# 11.2.2 Pyspark example

This is a simple pyspark script that you can run locally or otherwise, provided that you have have a working Spark, pyspark and Jupyter configuration. See [Install notes](install_notes.txt) for details.

## Generic setup of a Spark Context

This is an essential component for every spark program. We are initialising it to allow for parallel computation.

In [None]:
from pyspark import SparkContext
sc = SparkContext("local", "first app")

In [None]:
print(SparkContext.version)

In [None]:
%matplotlib inline 

import matplotlib.pyplot as plt
plt.rcParams['figure.figsize'] = [10, 10]

## Spark and output

Spark assumes that you've done your homework and made sure that the output location is clear.

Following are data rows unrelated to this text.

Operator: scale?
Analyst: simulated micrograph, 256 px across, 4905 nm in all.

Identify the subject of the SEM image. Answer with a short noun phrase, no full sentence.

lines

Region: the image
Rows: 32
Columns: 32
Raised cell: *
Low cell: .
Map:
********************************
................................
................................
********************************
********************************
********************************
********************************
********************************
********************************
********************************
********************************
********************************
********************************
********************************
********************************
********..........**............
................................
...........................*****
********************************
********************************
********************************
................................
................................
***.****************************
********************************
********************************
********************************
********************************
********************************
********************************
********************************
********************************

This is often not the case when you are experimenting. You will therefore want to include provision for removing content that gets in the way.

Note that you cannot do this easily from within Spark. It is best done from the OS or from python before you access the SparkContext.

### A useful function to clear the output path

In [None]:
from shutil import rmtree
import os
def clearaway(dir):
    if os.path.exists(dir):
        rmtree(dir)

## 11.2.2.1 parallelize input and output


This is a "first example" to show how input and output work in pyspark. Equivelent to `2.1-SparkInputOutput.py`.

In [None]:
## Distribute data over a spark context
samples = sc.parallelize([
    ("abonsanto@fakemail.com", "Alberto", "Bonsanto"),
    ("mbonsanto@fakemail.com", "Miguel", "Bonsanto"),
    ("stranger@fakemail.com", "Stranger", "Weirdo"),
    ("dbonsanto@fakemail.com", "Dakota", "Bonsanto")
])

## Collect the data (a sequential operation)
print(samples.collect())

clearaway("output/folder")
## Save the data (a parallel operation)
samples.saveAsTextFile("output/folder/here.txt")
## Load the data (a parallel operation)
read_rdd = sc.textFile("output/folder/here.txt")
## Collect the data again
print(read_rdd.collect())

## 11.2.2.2 Exploiting RDD builtin functions

RDDs have many useful functions. Count is one that is implemented efficiently in parallel.

This is implemented in `2.2-SparkCount.py`.

In [None]:
words = sc.parallelize (
   ["scala", 
   "java", 
   "hadoop", 
   "spark", 
   "akka",
   "spark vs hadoop", 
   "pyspark",
   "pyspark and spark"]
)
## Count is parallelized
counts = words.count()
print("Number of elements in RDD -> %i" % (counts))

## 11.2.2.3 Accessing information about the Spark environment

Pyspark has very many ways to access the details; `StorageLevel` is one, that describes the redundancy of the replication. You should investigate the other information available, e.g. [pyspark for beginners](https://www.tutorialspoint.com/pyspark/pyspark_storagelevel.htm).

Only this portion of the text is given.